Students should be able to use a word-processor skilfully and intelligently to produce various readable and structured documents for several disciplines.
Students should be able to:
Being able to use a word-processor is necessary in todays society. Few people use typewriters when a computer provides a better alternative. There are clear advantages of using a word-processor compared to the usual method of writing on paper or typing with a typewriter. Students should appreciate the use of a word-processor and be encouraged to use it for most writing tasks. The objective is not to train a qualified typist or secretary, but a knowledge of word-processing and keyboard skills is an advantage when seeking employment.
Students should first learn how to use a word-processor under the supervision of a teacher who should demonstrate and emphasize how easy it is to use. Students should start by typing in simple, but meaningful exercises. They should know how to use the various features (e.g. bold, italics, underline, justified margins, centring, superscript, subscript, fonts, headers and footers, tables, replace text and insert data) provided by a word-processor and be able to use additional utilities such as spell templates, checkers, grammar checkers, dictionary, thesaurus and merge facilities.
Meaningful activities on a word-processor include the preparation of personal or business letters, invitations to school events, and lists of school events. Students should be able to use a word-processor independently to produce various documents which are readable and structured in a most presentable form. They should also be able to make informed decisions about whether or not using the word-processor for a certain task is the most efficient method.

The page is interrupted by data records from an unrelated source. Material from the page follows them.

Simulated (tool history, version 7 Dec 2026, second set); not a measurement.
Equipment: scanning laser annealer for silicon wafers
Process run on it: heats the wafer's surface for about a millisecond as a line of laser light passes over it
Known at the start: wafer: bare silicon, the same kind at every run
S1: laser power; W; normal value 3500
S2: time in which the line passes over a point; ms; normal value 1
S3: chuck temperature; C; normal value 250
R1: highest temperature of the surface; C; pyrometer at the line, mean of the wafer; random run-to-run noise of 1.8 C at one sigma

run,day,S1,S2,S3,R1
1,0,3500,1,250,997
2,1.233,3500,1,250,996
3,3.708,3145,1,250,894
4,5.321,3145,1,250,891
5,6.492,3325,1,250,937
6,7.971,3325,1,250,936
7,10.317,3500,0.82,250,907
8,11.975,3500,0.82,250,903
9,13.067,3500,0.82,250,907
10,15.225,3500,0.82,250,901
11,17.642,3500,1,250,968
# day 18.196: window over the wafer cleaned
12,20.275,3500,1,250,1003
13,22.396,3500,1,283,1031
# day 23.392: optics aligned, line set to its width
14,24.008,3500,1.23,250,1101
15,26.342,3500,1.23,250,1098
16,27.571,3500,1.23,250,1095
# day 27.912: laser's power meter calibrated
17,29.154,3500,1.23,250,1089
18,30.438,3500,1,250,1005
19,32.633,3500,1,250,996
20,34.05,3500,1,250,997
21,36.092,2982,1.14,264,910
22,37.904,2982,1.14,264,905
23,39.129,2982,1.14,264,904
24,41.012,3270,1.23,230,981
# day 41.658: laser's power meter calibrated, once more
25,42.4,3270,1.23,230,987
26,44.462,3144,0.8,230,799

Minimum necessary resources:
One computer per student, word-processing software;
Teacher prepared materials (exercise sheets, sample files).
Optional extra resources:
Easy to understand manuals on the word-processing software;
Liquid crystal display panel on overhead projector;
Magazine articles on word-processors;
Advertisements and brochures on word-processors available in the market.
All other A-Units
Student-centred, hands-on activities.
Teachers may initially create simple exercises such as sample documents on disks, and require students first to open, modify and re-save files; then to progress to more difficult exercises such as use of headers, footers, dictionary, thesaurus, spelling and grammar checkers.